FOR IMMEDIATE RELEASE:
Monday, August 1, 2011
FOR MORE INFORMATION, CONTACT:
Steven Romalewski | 212-817-2033 | email@example.com
CHANGES IN RACIAL
DIVERSITY MAPPED ACROSS 15 METROPOLITAN REGIONS
INNOVATIVE MAPS PROVIDE MULTIPLE COMPARISON VIEWS
The Center for Urban Research (CUR) at the City University of New York (CUNY) Graduate Center today increased to 15 the number of cities it has mapped showing race/ethnicity changes from 2000 to 2010. New cities added include Atlanta, Detroit, Miami, and Charlotte, in addition to the nation’s largest urban regions such as New York, Los Angeles, and Chicago. The maps are available at www.urbanresearchmaps.org/comparinator/pluralitymap.htm.

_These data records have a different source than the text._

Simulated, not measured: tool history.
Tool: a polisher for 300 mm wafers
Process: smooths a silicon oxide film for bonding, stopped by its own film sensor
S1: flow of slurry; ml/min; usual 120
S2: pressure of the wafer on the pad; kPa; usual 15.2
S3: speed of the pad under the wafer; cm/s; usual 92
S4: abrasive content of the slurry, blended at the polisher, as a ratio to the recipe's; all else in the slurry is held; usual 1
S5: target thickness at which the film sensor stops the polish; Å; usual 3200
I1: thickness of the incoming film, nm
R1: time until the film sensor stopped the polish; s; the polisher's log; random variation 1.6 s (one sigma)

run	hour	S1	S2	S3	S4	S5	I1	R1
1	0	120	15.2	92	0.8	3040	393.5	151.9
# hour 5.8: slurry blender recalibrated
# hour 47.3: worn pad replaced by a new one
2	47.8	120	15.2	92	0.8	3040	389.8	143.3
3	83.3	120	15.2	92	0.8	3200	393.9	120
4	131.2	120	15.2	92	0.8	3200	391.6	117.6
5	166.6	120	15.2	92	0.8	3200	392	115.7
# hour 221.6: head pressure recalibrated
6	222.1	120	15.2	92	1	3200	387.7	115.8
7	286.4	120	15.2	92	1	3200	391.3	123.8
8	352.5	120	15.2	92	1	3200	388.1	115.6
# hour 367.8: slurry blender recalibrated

"Our maps visually document the increasing suburbanization of Black, Hispanic, and Asian populations, while also revealing a general increase in diversity within the nation’s major cities," noted Steven Romalewski, director of the CUNY Mapping Service at the Center for Urban Research whose team developed the maps. "These powerful displays of Census data are important for people interested in policy impacts, legislative redistricting, social service delivery, and anyone who is simply curious about their neighborhoods."
The maps provide three ways of comparing 2000 and 2010 racial patterns: 1) a vertical slider bar dividing two overlapping maps (2000 on the left, 2010 on the right); 2) a side-by-side comparison (two separate maps moving in unison), and 3) a single-map overlay (you can fade between 2010 and 2000).
An initial version of the maps launched in June used the vertical bar technique, integrating it with interactive, online maps for the first time. The Center crafted the maps so you could not only drag the bar left and right but also zoom in and out, click on the map to obtain detailed block-level population counts, and change the underlying basemap from a street view to an aerial image (via Microsoft’s Bing maps), while also changing the transparency of the thematic Census patterns.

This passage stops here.